I like a mix of all, just doing one type isn’t for me. A nice long euro run especially somewhere I’ve not been before is great, I try & have a wander about a nice town or village & if warm a dip in a lake, river or sea on route.
It doesn’t always work but I really try not to do back to back long euro runs, a wk or more in the middle of back in my own bed is great too & a few wks of just away one night is usually a good one too.
it will always boil down to hat suits you best at whatever period of your life at the time.
unless your a pleb that is working in a job that you hate as you cant find anything else.
a year after passing my test,then being mad for tar,i did 4 back to back trips to saudi.

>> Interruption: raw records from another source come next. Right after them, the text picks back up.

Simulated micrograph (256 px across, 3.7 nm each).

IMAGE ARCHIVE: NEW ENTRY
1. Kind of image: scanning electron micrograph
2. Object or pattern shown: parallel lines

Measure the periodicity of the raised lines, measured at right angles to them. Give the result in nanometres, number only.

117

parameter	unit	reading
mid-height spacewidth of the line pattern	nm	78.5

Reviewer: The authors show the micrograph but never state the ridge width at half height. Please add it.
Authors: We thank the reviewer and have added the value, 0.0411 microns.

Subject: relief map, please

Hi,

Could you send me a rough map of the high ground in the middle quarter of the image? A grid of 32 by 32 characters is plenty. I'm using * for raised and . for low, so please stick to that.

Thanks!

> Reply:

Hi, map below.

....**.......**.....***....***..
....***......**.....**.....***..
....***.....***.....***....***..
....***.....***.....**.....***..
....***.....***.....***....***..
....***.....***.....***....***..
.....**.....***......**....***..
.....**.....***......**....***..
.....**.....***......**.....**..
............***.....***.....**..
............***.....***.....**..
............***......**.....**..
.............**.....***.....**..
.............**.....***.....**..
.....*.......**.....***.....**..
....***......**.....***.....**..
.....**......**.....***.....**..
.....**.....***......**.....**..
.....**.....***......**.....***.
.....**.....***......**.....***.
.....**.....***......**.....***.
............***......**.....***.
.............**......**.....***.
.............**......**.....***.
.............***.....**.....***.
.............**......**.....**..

the option of european work came along,and it was a different adventure without the magnified grief of heading to istanbul and beyond again.
it was a new adventure and still challenging for years although the roads closet to the ferries became 2nd nature,there was always somewhere else to see further away.
i tried legal agency plobbing for a cpl of years and just couldnt handle the fact that i found it so demeaning and an insult to my intelligence,so a happy medium is working for myself doing flat to the mat trip money runs.
i dont work 24/7 and its a variety and mishmash of working at home,or a blast away for a cpl of days or a week.
as your life changes,the work that suits you also changes.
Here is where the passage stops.